Relationship Banking vs Parallel Banking
The distinct bloodline of mF in India can be traced to this genre that is indigenously developed and called ‘Relationship Banking’ as opposed to the Grameen model of ‘Parallel Banking’ [Chavan and Ramkumar 2002]. The ground truth for SHG financing on a sustainable basis in India is that bank-linkage is the bottom line with exceptions proving the rule. Inherent to this success story but understated is the fact that NGOs have played a major role in effecting SHG-bank linkages. Relationship banking is the result of NGO-bank interface to leverage funds for SHGs. NGOs have achieved significant success as promoters (helping and enabling SHGs to access bank credit) and not as providers (direct purveyors of credit). This writer would juxtapose the SBP study’s evidence against NGOs in mF with their success as facilitators in India to make a case for NGOs as social scientists or change agents rather than financial intermediaries. The latter role is arguably the banker’s domain. Moreover, there are compelling institutional and regulatory factors which counsel against any such misadventures.

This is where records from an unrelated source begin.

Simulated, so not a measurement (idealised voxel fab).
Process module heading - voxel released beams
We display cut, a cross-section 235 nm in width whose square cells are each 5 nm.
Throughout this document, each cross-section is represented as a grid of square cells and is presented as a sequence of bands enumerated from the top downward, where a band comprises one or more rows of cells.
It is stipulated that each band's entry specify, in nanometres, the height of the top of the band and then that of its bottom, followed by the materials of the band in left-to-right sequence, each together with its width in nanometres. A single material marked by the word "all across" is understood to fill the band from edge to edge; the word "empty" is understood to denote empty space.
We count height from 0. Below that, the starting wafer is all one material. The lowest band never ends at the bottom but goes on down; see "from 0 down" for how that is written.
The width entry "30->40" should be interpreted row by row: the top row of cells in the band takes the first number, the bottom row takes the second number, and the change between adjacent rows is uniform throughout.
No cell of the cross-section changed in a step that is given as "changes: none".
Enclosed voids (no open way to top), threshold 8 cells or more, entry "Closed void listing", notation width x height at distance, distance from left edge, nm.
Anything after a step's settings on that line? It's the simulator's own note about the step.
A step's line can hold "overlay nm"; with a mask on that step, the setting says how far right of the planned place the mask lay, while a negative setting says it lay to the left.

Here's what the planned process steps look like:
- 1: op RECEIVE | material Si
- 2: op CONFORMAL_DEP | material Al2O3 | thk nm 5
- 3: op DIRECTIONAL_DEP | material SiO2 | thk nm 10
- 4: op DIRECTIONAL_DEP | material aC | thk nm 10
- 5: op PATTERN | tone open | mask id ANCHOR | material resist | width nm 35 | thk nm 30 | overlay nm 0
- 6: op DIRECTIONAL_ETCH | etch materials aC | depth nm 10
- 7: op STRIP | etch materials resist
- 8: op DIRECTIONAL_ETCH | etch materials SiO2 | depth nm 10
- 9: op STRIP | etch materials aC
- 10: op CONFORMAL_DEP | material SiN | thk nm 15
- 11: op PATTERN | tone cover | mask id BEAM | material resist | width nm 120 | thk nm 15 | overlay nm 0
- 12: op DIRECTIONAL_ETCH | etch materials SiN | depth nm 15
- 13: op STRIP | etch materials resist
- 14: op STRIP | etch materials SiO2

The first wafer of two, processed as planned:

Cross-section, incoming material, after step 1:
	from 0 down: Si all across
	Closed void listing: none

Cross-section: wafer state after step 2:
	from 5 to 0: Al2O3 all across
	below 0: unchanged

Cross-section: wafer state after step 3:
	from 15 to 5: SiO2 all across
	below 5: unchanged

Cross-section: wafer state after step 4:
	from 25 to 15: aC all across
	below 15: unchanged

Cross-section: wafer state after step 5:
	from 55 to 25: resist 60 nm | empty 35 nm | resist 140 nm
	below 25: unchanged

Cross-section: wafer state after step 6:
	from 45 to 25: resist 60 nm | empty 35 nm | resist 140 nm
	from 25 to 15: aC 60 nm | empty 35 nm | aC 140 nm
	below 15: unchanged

First and foremost there are legal constraints to NGOs acting as mFIs as noted by the Task Force: “Many NGO-mFIs are mobilising savings from their clients/ borrowers with the sole objective of inculcating a habit of thrift and savings among the poor and for enabling the use of such resources for acquisition of assets or linkage with credit from mFIs or banks. In the context of the amended Section 45 S of the RBI Act, the appropriateness of NGO-mFIs in mobilising savings is questioned. Although NGO-mFIs provide very useful financial services to the poor, including the opportunity to keep their very small savings safe, almost at their own doorsteps, they cannot convert themselves into other modes of constitution like NBFCs, banks or cooperatives due to various intrinsic constraints. Hence, NGO-mFIs may have to be given a special dispensation in regard to Section 45 S of the RBI Act. Accordingly, it is recommended that they be allowed to mobilise savings only from their poor clientele as part of the financial services provided to them and the same may not be treated as violation of Section 45 S of the RBI Act.”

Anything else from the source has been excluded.